My rating: 4 of 5 stars
Coraline by Neil Gaiman is like a children’s book, but it’s not only a children’s book. It’s incredibly imaginative, simple and perfectly satisfying.
It’s a short read and could be read in a day. The story is about a little girl called Coraline and her parents who moves into an old house, divided into four flats. Soon she gets bored with the new place, and with her parents being too busy to spend time with her, she goes on to explore her neighborhood. On exploring, Coraline finds a locked door in the drawing-room of her own house. It reveals only a brick wall when she finally opens it, but when she tries again later, a passageway mysteriously appears. Coraline is surprised to find a flat decorated exactly like her own, but strangely different.
And when she finds her “other” parents in this alternate world, they are much more interesting despite their creepy black button eyes. When they make it clear, however, that they want to make her theirs forever, Coraline begins a nightmarish game to rescue her real parents and three children imprisoned in a mirror. With only a bored-through stone and an aloof cat to help, Coraline confronts this harrowing task of escaping these monstrous creatures.
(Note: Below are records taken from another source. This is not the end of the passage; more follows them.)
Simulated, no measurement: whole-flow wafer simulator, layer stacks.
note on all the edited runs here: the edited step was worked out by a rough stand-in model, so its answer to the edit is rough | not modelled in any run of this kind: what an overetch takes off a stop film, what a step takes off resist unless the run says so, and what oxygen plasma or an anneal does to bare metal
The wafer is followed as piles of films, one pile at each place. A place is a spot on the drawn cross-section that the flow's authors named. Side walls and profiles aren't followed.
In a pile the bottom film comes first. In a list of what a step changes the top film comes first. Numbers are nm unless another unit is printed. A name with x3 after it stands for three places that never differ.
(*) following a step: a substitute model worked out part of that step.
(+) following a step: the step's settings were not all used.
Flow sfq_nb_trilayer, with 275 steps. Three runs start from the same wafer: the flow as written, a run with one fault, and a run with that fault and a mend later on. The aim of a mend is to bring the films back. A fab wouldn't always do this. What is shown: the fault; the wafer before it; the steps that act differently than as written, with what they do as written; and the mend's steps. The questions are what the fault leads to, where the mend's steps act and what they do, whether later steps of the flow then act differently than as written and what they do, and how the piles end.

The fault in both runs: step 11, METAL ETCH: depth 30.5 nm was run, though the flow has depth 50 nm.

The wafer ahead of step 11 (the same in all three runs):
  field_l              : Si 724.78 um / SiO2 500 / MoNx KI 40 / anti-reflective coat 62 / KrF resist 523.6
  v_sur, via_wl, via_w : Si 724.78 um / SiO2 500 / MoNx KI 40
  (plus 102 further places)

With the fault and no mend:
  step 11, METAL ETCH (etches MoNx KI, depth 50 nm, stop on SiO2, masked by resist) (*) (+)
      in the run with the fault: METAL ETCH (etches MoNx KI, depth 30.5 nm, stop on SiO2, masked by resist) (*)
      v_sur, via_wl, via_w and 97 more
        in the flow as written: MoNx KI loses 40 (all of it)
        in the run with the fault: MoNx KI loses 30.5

Gaiman’s ability to create the dark, eerie atmosphere is impressive and surrealistic. Along with his words and storytelling, he will take a reader’s imagination on an adventure and if once in Gaiman’s world, there is no coming back. You will want to live in that world for quite a time.
The language of the book is simple, and fits the story perfectly. The characterization consists of characters which are fun, jolly and meant to be enjoyed.